Shelter is one of the most basic human needs, and most of us want to live in a nice place. However, depending on where in the country you live, the amount of house your money will afford can vary greatly. We also live in a society that generally views home ownership as a central pillar of any good life. While owning your home can make great sense in many situations, we’re here to tell you that it is not the only option, nor is it always the best one.
Here are three key points we believe you should consider when it comes to home ownership:
1. In many cities and at many stages of life, especially younger ones, renting can make more sense than buying. With house and condo prices ballooning out of control in cities like Vancouver and Toronto, buying a house has become simply impossible for many people. However, even in most other major cities in Canada, the tradeoff between renting and buying when you are younger simply doesn’t make sense in our opinion. Renting gives you much greater flexibility and mobility in your life, brings far less hassle than ownership and often is downright cheaper than buying, and that is ok. Many young people would be far better off to rent for a few years and build up their savings so when the time does come to buy, there is that money there to use as a down payment.
2. If you are thinking of buying, don’t make yourself mortgage poor by buying more than you can truly afford. In an effort to protect buyers from themselves, the Canadian Government has recently beefed up the rules around mortgage insurance qualifications to ensure that buyers can handle as much as a 2% increase in mortgage rates. However, many people can still be approved for more mortgage than they really need. Aim to keep your total living costs (mortgage, property taxes, insurance, utilities) under 30% of your income, and you won’t to live like a pauper to afford your mortgage payments.

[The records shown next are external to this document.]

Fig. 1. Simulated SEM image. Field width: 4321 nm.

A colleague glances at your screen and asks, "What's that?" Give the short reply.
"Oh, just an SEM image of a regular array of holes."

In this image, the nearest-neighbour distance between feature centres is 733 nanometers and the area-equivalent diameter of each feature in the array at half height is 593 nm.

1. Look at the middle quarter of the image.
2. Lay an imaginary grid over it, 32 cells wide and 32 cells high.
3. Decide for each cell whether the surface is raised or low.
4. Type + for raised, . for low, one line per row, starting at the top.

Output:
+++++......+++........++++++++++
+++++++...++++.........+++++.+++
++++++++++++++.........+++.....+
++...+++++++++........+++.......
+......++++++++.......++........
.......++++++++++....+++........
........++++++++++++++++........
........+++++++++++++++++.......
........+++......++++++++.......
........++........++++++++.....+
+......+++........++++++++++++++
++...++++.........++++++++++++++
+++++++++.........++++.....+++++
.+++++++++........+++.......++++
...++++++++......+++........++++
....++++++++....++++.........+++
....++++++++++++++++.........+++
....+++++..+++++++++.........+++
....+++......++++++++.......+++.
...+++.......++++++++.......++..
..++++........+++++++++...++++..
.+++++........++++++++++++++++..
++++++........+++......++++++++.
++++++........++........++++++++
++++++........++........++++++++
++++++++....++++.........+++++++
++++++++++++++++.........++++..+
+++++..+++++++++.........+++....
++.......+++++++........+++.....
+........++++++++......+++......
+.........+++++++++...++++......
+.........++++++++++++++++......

3. If you currently have a mortgage and pay monthly, switch to weekly or accelerated weekly payments to pay it off faster. A typical mortgage is amortized over 25 years, that being the period that it will take you to completely pay off the mortgage. However, if you begin paying weekly instead of monthly, you can often knock years off of the mortgage, saving you thousands of dollars in interest. A weekly payment is calculated by dividing your monthly payment by four. However, there are 52 weeks in a year, not 48 (12×4), so you end up making essentially an extra months payment every year. It’s simple math, but it can have a huge impact.
Similar to other areas of your finances, when it comes to owning or renting, every situation is unique, and we strongly recommend you do what you want to do! And if that means delaying owning in favour of greater savings and flexibility in the short term, that is totally ok!